Step 4 – Repeat: The process is repeated by finding new peepholes and applying the optimization
rules until no more opportunities to optimize exists.

Peephole Optimization Techniques

Here are some of the commonly used peephole optimization techniques:

Constant Folding

Constant folding is a peephole optimization technique that involves evaluating constant expressions
at compile-time instead of run-time. This optimization technique can significantly improve the
performance of a program by reducing the number of computations performed at run-time.

Here is an example of constant folding:

Initial Code:
int x = 10 + 5;

int y = x * 2;
Optimized Code:
int x = 15;

int y = x * 2;

Explanation: In this code, the expression 10 + 5 is a constant expression, which means that its value
can be computed at compile-time. Instead of computing the value of the expression at run-time, the
compiler can replace the expression with its computed value, which is 15.

Strength Reduction:
Strength reduction is a peephole optimization technique that aims to replace computationally
expensive operations with cheaper ones, thereby improving the performance of a program.

Here is an example of strength reduction:

Initial Code:

int x = y / 4;

Optimized Code:

int x = y >> 2;

Explanation: In this code, the expression y / 4 involves a division operation, which is


computationally expensive. So, we can replace this with a shift right operation, as bit-wise operations
are generally faster.

Redundant Load and Store Elimination

Redundant load and store elimination is a peephole optimization approach that seeks to reduce
redundant memory accesses in a program. This optimization works by finding code that performs the
same memory access many times and removes the redundant accesses.
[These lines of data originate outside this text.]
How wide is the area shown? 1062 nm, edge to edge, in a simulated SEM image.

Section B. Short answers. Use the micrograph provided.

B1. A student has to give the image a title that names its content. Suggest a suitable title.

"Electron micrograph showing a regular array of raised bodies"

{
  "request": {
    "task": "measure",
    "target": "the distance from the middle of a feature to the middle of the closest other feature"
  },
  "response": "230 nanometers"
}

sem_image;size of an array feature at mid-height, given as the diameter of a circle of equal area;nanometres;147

Here is an example of this:

Initial Code:

int x = 5;
int y = x + 10;
int z = x + 20;

Optimized Code:

int x = 5;
int y = x + 10;
int z = y + 10; // optimized line

Explanation: In this code, the variable x is loaded from memory twice: once in the second line and
once in the third line. However, since the value of x does not change between the two accesses, the
second access is redundant. In the optimized code, the redundant load of x is eliminated by replacing
the second access with the value of y, which is computed using the value of x in the second line.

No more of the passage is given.